Thanks to Ike’s power outage in central Ohio (we got power back last night), I just finished the Into the Wild by Sarah Beth Durst. What a great read and I can just imagine the fun reading it aloud to intermediate aged students. It does have the same title as a very different book (and movie about the book), but that is the only similarity (although I could come up with others if pressed). The other Into the Wildis by John Krakauer and was made into a movie directed by Sean Penn. It is a “true life” adventure type book that Jon Krakauer writes so well.
The reason I mention the other book with the same title is because you will probably run into, as I have, incredulous looks by people who are familiar with the first adventure book when you mention that you are reading Into the Wild aloud to your class. Just be prepared with your explanation of the plot and the other author’s name.
Into the Wild by Sarah Beth Durst has been in my must-read pile for awhile after reading reviews of it on other blogs such as Jen Robinson’s Book Page, The Reading Zone, and A Year of Reading. The main character is a girl by the name of Julie. She just happens to be the daughter of Zel (short for Rapunzel), her brother is Puss-in-Boots, and they are frequently visited by Cindy, the seven dwarfs (didn’t there used to be more?), Goldie, and a wicked witch. Zel and the others had managed to outwit and escape the Wild (an malevolent all-knowing presence that can take many forms, but mainly is in the form of an out-of -control forest) many hundred years ago. Zel, Julie, and grandma are the guardians of the Wishing Well and the Wild, a task that Julie underestimates its importance.

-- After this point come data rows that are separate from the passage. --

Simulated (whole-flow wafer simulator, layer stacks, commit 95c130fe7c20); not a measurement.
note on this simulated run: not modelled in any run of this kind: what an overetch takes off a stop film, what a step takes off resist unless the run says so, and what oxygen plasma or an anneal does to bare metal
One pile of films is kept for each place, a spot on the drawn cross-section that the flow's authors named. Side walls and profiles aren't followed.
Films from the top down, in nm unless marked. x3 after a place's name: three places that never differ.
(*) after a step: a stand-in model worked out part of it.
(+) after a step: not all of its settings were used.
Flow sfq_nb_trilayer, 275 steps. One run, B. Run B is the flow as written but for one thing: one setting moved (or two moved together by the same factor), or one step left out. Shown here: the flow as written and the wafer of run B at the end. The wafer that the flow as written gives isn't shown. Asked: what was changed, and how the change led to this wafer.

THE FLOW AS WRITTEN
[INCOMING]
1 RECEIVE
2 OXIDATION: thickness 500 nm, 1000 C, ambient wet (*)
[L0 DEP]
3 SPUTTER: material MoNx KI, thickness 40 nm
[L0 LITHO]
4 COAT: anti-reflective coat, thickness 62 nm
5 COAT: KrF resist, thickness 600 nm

The Wild gets loose and everyone is swept back into their old roles which they have to play over and over again, at the expense of their memories of anything else they have known. There is no free will in the Wild. The Wild is a kind of evil master puppeteer that forces and tricks people into fairy tale stories.
I know as I read I really wanted to get out some of the fairy tales in their many forms and compare what I remember to the actual stories. You could really use this book as a springboard into studying fairy tales or even just introducing some not quite so familiar fairy tales to your students.
Out of the Wild is the sequel that came out in June 2008. The first chapter is included in my paperback copy of Into the Wild and it pulled me in right away. I wonder if the public library has it yet?
What’s up next in my must-read pile:
Gilda Joyce: Psychic Investigator by Jennifer Allison
The Primary Comprehension Toolkitby Stephanie Harvey and Anne Goudvis (I like what I’ve seen so far!)
Breaking Dawn by Stephanie Meyer (I want to read it, but really don’t want the series to be over! She has an interesting website, complete with playlists that inspired/reminded her of her novels-I’ve enjoyed listening to them!)
The Hunger Gamesby Suzanne Collins (I’ve been WAITING for this to come out after several blogs reviewed it from ARCs). BTW-Stephanie Myer also loved this book)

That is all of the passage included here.